The Temple of Baal, in Palmyra, Syria, in 2011. In 2015 it was razed by the Islamic State.
YIN BOGU / XINHUA PRESS, VIA CORBIS
By KANISHK THAROOR
MARCH 19, 2016
NEXT month, the Temple of Baal will come to Times Square. Reproductions of the 50-foot arch that formed the temple’s entrance are to be installed in New York and in London, a tribute to the 2,000-year-old structure that the Islamic State destroyed last yearin the Syrian town of Palmyra. The group’s rampage through Palmyra, a city that reached its peak in the second and third century A.D., enraged the world, spurring scholars and conservationists into action. Numerous nongovernmental organizations are now cataloging and mapping damaged cultural heritage sites in the region.

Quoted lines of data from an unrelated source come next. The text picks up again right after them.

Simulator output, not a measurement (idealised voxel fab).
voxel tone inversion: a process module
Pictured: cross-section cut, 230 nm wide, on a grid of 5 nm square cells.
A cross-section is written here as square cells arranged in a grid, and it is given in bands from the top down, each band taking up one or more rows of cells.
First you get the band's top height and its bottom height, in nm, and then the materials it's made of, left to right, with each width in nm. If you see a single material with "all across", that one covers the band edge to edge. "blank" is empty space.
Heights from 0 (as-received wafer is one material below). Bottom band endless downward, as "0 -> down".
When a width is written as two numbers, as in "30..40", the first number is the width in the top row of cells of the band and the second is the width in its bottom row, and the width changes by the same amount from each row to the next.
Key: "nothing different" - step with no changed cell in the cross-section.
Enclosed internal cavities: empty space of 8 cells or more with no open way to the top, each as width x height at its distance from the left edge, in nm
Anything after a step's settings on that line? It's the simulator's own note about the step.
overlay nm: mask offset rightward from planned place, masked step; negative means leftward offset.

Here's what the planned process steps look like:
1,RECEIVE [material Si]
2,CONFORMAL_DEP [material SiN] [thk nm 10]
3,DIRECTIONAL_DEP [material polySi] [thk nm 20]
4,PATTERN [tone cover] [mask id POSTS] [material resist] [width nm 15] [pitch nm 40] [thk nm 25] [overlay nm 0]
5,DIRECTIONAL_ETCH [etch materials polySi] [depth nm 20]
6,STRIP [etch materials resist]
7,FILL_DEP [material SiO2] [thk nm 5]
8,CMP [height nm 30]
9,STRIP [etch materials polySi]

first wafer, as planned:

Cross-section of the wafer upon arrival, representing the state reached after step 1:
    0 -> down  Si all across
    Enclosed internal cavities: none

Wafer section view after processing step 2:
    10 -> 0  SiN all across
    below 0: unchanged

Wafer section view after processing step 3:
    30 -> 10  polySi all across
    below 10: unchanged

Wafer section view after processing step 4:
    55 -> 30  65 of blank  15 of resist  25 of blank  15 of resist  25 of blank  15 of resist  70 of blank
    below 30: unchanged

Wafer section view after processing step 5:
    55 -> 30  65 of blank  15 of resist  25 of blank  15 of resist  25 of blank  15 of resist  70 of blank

It will be uncanny and thrilling to see this arch from an ancient desert civilization set against the bright lights of New York. Unfortunately, facsimiles can achieve only so much. Denuded of people, stripped of the rich social contexts in which they were once embedded, antiquities appear just as evidence of the grandeur of the past, the accomplishments of another place in another time. But what did these assemblages of stone mean to the modern Iraqis and Syrians who lived with them?
For Salam al-Kuntar, a Syrian archaeologist who works at the University of Pennsylvania Museum, the loss of the Temple of Baal was deeply personal. “I have a special love for Palmyra because the Temple of Baal is where my mother was born,” she said.
Ms. Kuntar’s grandfather was a policeman in Palmyra when its Roman-era ruins were inhabited. Well into the 20th century, generations of Palmyrenes made their homes in the shade of millenniums-old columns. The locals taught Ms. Kuntar’s grandmother — who was a young bride when she arrived in Palmyra — how to cook and how to bake bread.
Her daughter was among the last generation born inside the ancient city. In the late 1920s and early 1930s, French colonial authorities cleared the area of its inhabitants and dismantled their mud-brick house. That paved the way for the archaeological exploration and preservation of the site, but it also definitively ended ancient Palmyra’s habitation as well as the use of the Temple of Baal, which over the centuries had transformed into a Byzantine church, then a mosque, before eventually becoming part of the village where Ms. Kuntar’s mother was born.
A picture taken in March 2014 shows the iconic arched gate in the ancient Syrian city of Palmyra. The Islamic State destroyed it in 2015.